Below, is a Peanuts cartoon that brings home a point: We live comfortably with our presuppositions.
Now, understand what I am NOT suggesting by posting this ‘toon. I am not drawing an analogy between God and the Great Pumpkin. I am pointing out that in the church, as in the world, we often don’t question our assumptions. We refer to doctors as “he,” or soldiers. We often don’t stop to consider that God might use women in the church in ways we don’t think about, or contrary to our a priori interpretation of scripture.
A similar thing happens in matters of race. A number of years ago, several of us minister types had to be reproved by some African American friends about our clueless racism. It never occurred to us that we MAWGS (Middle aged white guys)occupied a privileged place in society. We just didn’t think about it. How much injustice is done because the people involved are just “out of mind.”
I’ll say it right up front: I have little patience with religious groups that marginalize women. Some groups (and I am not thinking of any specifically) think they are being scriptural by insisting that women keep silent—obedient to the putative Pauline dictum—and that to say otherwise is to be “soft on scripture.” In short, for me to suggest that limiting the participation of our sisters is unbiblical and unnecessary, is to be branded by some as “liberal.”

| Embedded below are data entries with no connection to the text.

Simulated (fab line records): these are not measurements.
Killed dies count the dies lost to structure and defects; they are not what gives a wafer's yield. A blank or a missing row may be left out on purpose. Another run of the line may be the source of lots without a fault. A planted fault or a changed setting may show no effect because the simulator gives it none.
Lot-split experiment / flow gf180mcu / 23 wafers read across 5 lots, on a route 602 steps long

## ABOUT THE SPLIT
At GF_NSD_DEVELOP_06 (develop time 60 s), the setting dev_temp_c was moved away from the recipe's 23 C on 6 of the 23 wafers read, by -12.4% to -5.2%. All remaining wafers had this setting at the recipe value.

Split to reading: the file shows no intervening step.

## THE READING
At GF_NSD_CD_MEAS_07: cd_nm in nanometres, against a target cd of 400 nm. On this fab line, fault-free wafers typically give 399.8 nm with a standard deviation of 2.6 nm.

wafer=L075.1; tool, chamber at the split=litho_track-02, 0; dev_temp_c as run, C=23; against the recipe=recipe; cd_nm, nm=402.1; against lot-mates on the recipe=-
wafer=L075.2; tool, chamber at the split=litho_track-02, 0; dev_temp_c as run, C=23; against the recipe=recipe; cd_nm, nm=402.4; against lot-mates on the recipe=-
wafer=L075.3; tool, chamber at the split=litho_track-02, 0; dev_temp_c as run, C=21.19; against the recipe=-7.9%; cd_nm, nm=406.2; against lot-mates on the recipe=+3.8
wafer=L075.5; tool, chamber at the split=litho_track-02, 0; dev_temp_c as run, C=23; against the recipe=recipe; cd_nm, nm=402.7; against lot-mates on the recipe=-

I guess that’s the way it will have to be. If it makes me liberal to insist that women take their rightful place as a fully participating member of the Bride of Christ, then I shall wear the label, unjust though it may be. If challenging churches –even house churches– that insist women are to remain on the margins makes anyone uncomfortable and defensive, I am sorry, but I see no other way.
Why am I so intense about this? Because God brought into my life a capable, intelligent, zealous and powerful woman. In our 40 years of marriage, I have come to appreciate and respect the anointing that rests upon her, and the wisdom. It begs the question: why would God gift her in such ways and then relegate her to a place on the margins, or worse, insist on her silence in the assembly? It made no sense.
I am not going to take the time to address each of the verses often cited to limit the role of women in the church—the New Testament as “new law.” It would take more space than I want to give right now. Suffice it to say, Paul was helping the early church navigate the cultural norms of his day in such a way as to present the message of the gospel without distraction. He dealt with idolatry, slavery, civil authority…the place of women. In all cases, the trajectory of his words point in the same direction: toward a kingdom of priests; an assembly of equally valuable members; a body made up of essential parts, none less important than another. In other words, he taught the church to present the message, while being careful not to bump the culture unnecessarily.
Yet, here we are in the 21st century enforcing a first century understanding (even today, a Mid-Eastern understanding) of gender in the church. Doing so, we often create the very distraction that Paul would have avoided.
The New Testament is clear: in the church there is to be the reflection of the image of God, in which there is neither Jew nor Greek, circumcised or uncircumcised, barbarian, Scythian, slave, free…male or female. We are one in Christ.
I can tell you I would not invite a black friend to a fellowship that marginalized people of color. I would not invite a Jewish friend to a fellowship that regarded Jews as having been discarded by God. Neither would I bring my wife—or any sister—to a fellowship who insisted on her silence. Beyond that, evangelical churches have some soul-searching to do. The question hangs before us: have we limited women? If so, why?